ISLAMABAD  -    The Supreme Court will hear the appeal of National Accountability Bureau, challenging the suspension of deposed Nawaz Sharif’s sentence in Avenfield Reference on January 14.

A five-judge larger Bench headed by Chief Justice Mian Saqib Nisar will hear the appeal moved by NAB challenging the Islamabad High Court (IHC) verdict regarding suspension of sentences of Nawaz Sharif and his daughter Maryam Safdar.

Accountability Court in July of last year announced the verdict in the Avenfield Reference. Sharif family had moved separated applications before IHC challenging the verdict as well as for suspension of sentences. 

On September 19, the IHC had suspended the respective sentences of Sharif, his daughter Maryam Nawaz and son-in-law Muhammad Safdar and on October 22, the accountability watchdog had filed three separate appeals in the Supreme Court against IHC verdict on suspension of sentences.

The other members of the larger Bench include Justice Asif Saeed Khan Khosa, Justice Gulzar Ahmed, Justice Mushir Alam and Justice Mazhar Alam Miankhel.

On last date of hearing on November 12, a three-judge Bench had decided that legal question in the matter pertaining to grant of bail in corruption cases will be heard by larger Bench.

The Bench had framed 18 questions for consideration by the larger Bench. The larger Bench will consider the question as to whether a detailed order, consisting 41 pages, is permissible while dealing with the suspension of sentence.

The questions also include whether in a case, where there is a statutory ouster of jurisdiction of courts to grant bail pending appeal, the Constitutional jurisdiction can be invoked to grant bail.

The larger Bench will also hear the arguments on whether the ground of hardship can be considered while suspending the sentence in a NAB case and whether the merits of a case can be discussed and conclusive findings be given, as done in IHC verdict, while dealing with the case of suspension of sentence. 

The larger Bench will also consider as to whether the scope of the Constitutional jurisdiction for grant of bail during investigation, trial or release on bail by way of suspension of sentence is much wider than the scope of grant of bail under the general law, or otherwise.

“What are the parameters of tentative assessment of evidence and how can it be differentiated from the deeper appreciation of evidence particularly in cases involving grant of bail by suspending the sentence and release on bail during pendency of the appeal?” stated the written order, wherein questions are framed.

Other points include the question whether guidelines provided by the superior courts regarding ouster of Section 426 of the Code of Criminal Procedure (CrPC) were required to be followed for the suspension of sentence in NAB cases, and if so what were the principles regulating suspension of the sentence under Section 426 of the CrPC.

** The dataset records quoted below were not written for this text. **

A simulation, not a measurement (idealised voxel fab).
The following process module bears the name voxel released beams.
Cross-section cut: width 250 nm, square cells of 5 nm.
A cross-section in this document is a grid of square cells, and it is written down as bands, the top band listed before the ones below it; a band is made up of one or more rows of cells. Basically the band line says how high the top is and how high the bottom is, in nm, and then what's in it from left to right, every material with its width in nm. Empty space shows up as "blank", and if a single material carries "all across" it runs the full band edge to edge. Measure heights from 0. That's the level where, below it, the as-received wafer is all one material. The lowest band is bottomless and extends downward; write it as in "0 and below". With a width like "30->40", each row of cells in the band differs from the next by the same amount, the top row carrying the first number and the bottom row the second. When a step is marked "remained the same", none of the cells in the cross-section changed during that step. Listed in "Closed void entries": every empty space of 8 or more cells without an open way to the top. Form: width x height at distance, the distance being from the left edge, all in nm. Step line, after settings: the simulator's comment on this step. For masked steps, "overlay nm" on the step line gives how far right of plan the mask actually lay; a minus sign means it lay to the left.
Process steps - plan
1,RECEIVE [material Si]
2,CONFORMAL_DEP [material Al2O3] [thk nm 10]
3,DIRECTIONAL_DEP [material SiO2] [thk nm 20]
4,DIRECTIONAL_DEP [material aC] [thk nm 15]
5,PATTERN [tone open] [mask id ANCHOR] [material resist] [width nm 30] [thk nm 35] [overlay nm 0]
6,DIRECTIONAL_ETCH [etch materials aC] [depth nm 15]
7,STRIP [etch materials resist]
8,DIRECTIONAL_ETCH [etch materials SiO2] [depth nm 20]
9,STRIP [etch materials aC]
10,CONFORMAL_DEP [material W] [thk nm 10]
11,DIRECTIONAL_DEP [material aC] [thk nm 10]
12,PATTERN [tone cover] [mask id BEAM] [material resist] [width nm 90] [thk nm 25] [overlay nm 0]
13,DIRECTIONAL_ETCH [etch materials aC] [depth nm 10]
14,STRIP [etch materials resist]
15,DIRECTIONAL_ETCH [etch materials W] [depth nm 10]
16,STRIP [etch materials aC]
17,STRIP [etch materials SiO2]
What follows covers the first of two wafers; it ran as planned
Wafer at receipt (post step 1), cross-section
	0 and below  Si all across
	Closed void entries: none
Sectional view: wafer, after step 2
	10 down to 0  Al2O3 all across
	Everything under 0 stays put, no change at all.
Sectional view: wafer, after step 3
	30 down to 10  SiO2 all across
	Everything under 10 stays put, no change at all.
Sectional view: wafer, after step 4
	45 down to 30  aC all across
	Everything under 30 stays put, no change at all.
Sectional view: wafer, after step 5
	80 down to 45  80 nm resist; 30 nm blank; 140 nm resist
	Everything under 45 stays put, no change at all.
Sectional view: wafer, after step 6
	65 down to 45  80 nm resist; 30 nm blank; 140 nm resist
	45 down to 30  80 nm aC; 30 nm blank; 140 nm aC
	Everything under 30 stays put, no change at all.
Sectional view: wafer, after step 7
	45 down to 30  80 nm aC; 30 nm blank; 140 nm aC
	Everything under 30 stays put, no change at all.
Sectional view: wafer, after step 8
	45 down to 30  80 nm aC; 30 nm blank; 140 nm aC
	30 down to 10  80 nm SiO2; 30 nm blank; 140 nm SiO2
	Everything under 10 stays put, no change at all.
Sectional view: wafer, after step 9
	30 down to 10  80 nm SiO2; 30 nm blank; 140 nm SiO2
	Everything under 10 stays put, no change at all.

The larger Bench would also determine if the principles regulating bail under Sections 497 and 498 of the CrPC would be applicable while considering the suspension of sentence.

Besides, if the convict was entitled to suspension of sentence but the judgement/order suspending the sentence was not happily worded, what would be its effect then?

It will further consider whether principles of cancellation of bail would also apply for withdrawal of suspension.

The questions also included if the IHC had interpreted correctly the provisions of Section 9(b) of the National Accountability Ordinance (NAO) 1999 and whether the ground of hardship case be considered while suspending the sentence in a NAB case.

The Bench would further decide whether the merits of a case be discussed and conclusive findings be given as done by the high court and if this was permissible in its Constitutional jurisdiction while dealing with cases of suspension of sentence.

Whether in a Constitutional petition, a miscellaneous application filed under Section 561-A of the CrPC for adjudication, where CrPC is not applicable, one of the questions written in the order stated.

The larger Bench may also suggest if the high court could take up the

Constitutional petition when the main appeals had already been fixed for hearing and whether a detailed order comprising 41 pages was permissible while dealing with the suspension of the sentence.